Figure 3 shows the high-level diagram of this 4-GPM MCM-GPU. Such an MCM-GPU is expected to be equipped with 3TB/s of total DRAM bandwidth and 16MB of total L2 cache. All DRAM partitions provide a globally shared memory address space across all GPMs. Addresses are fine-grain interleaved across all physical DRAM partitions for maximum resource utilization. GPM-Xbars route memory accesses to the proper location (either the local or a remote L2 cache bank) based on the physical address. They also collectively provide a modular on-package ring or mesh interconnect network. Such organization provides spatial traffic locality among local SMs and memory partitions, and reduces on-package bandwidth requirements. Other network topologies are also possible especially with growing number of GPMs, but a full exploration of inter-GPM network topologies is outside the scope of this paper. The L2 cache is a memory-side cache, caching data only from its local DRAM partition. As such, there is only one location for each cache line, and no cache coherency is required across the L2 cache banks. In the baseline MCM-GPU architecture we employ a centralized CTA scheduler that schedules CTAs to MCM-GPU SMs globally in a round-robin manner as SMs become available for execution, as in the case of a typical monolithic GPU.



Figure 4: Relative performance sensitivity to inter-GPM link bandwidth for a 4-GPM, 256SM MCM-GPU system.

The MCM-GPU memory system is a Non Uniform Memory Access (NUMA) architecture, as its inter-GPM links are not expected to provide full aggregated DRAM bandwidth to each GPM. Moreover, an additional latency penalty is expected when accessing memory on remote GPMs. This latency includes data movement time within the local GPM to the edge of the die, serialization and deserialization latency over the inter-GPM link, and the wire latency to the next GPM. We estimate each additional inter-GPM hop latency, for a potentially multi-hop path in the on-package interconnect as 32 cycles. Each additional hop also adds an energy cost compared to a local DRAM access. Even though we expect the MCM-GPU architecture to incur these bandwidth, latency, and energy penalties, we expect them to be much lower compared to off-package interconnects in a multi-GPU system (see Table 2).

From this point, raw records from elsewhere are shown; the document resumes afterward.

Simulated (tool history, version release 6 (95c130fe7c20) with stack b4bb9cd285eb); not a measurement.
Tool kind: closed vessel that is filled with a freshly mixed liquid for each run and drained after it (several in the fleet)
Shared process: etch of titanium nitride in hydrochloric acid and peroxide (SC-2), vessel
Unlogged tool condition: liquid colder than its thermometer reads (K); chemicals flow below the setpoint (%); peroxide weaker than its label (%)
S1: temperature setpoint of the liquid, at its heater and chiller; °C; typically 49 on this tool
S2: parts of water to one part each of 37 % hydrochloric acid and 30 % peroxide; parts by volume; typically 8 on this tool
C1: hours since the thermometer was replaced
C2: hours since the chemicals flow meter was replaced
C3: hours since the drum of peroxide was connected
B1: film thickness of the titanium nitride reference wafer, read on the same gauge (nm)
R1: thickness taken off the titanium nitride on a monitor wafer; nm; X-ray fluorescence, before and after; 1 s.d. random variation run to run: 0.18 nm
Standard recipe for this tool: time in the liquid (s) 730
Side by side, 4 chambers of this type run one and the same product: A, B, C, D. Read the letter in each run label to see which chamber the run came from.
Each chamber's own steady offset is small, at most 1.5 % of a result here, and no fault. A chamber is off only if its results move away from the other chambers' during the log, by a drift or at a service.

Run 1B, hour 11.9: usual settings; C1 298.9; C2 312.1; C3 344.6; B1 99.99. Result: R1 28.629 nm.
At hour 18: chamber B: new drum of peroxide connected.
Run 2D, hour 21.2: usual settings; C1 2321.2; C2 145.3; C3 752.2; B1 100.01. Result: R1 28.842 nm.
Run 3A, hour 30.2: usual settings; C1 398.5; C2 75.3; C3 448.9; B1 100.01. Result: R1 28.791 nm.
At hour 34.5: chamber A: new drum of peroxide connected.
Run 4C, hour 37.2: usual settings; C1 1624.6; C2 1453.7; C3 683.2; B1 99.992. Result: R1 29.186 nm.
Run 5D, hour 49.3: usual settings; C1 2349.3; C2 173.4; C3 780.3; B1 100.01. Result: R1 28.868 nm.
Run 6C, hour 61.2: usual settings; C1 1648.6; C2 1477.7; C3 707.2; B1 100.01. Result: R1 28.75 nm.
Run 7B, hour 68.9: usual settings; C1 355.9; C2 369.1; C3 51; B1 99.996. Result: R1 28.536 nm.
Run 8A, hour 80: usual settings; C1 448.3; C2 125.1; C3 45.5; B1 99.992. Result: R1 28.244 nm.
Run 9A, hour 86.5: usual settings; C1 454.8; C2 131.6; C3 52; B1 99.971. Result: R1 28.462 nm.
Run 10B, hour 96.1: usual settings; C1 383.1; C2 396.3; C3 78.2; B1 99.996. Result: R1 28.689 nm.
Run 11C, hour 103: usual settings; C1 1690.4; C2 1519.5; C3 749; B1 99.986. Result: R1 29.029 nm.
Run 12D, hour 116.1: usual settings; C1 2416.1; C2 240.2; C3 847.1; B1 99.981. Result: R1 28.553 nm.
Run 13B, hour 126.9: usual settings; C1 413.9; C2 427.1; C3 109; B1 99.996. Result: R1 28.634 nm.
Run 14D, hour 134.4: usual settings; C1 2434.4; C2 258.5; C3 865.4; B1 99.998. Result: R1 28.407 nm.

## 3.3 On-Package Bandwidth Considerations

3.3.1 Estimation of On-package Bandwidth Requirements. We calculate the required inter-GPM bandwidth in a generic MCM-GPU. The basic principle for our analysis is that on-package links need to be sufficiently sized to allow full utilization of expensive DRAM bandwidth resources. Let us consider a 4-GPM system with an aggregate DRAM bandwidth of 4b units (3TB/s in our example), such that b units of bandwidth (768 GB/s in our example) are delivered by the local memory partition directly attached to each GPM. Assuming an L2 cache hit-rate of  $\sim 50\%$  for the average case, 2bunits of bandwidth would be supplied from each L2 cache partition. In a statistically uniform address distribution scenario, 2b units of bandwidth out of each memory partition would be equally consumed by all four GPMs. Extending this exercise to capture inter-GPM communication to and from all memory partitions results in the total inter-GPM bandwidth requirement of the MCM-GPU. A link bandwidth of 4b would be necessary to provide 4b total DRAM bandwidth. In our 4-GPM MCM-GPU example with 3TB/s of DRAM bandwidth (4b), link bandwidth settings of less than 3TB/s are expected to result in performance degradation due to NUMA effects. Alternatively, inter-GPM bandwidth settings greater than 3TB/s are not expected to yield any additional performance.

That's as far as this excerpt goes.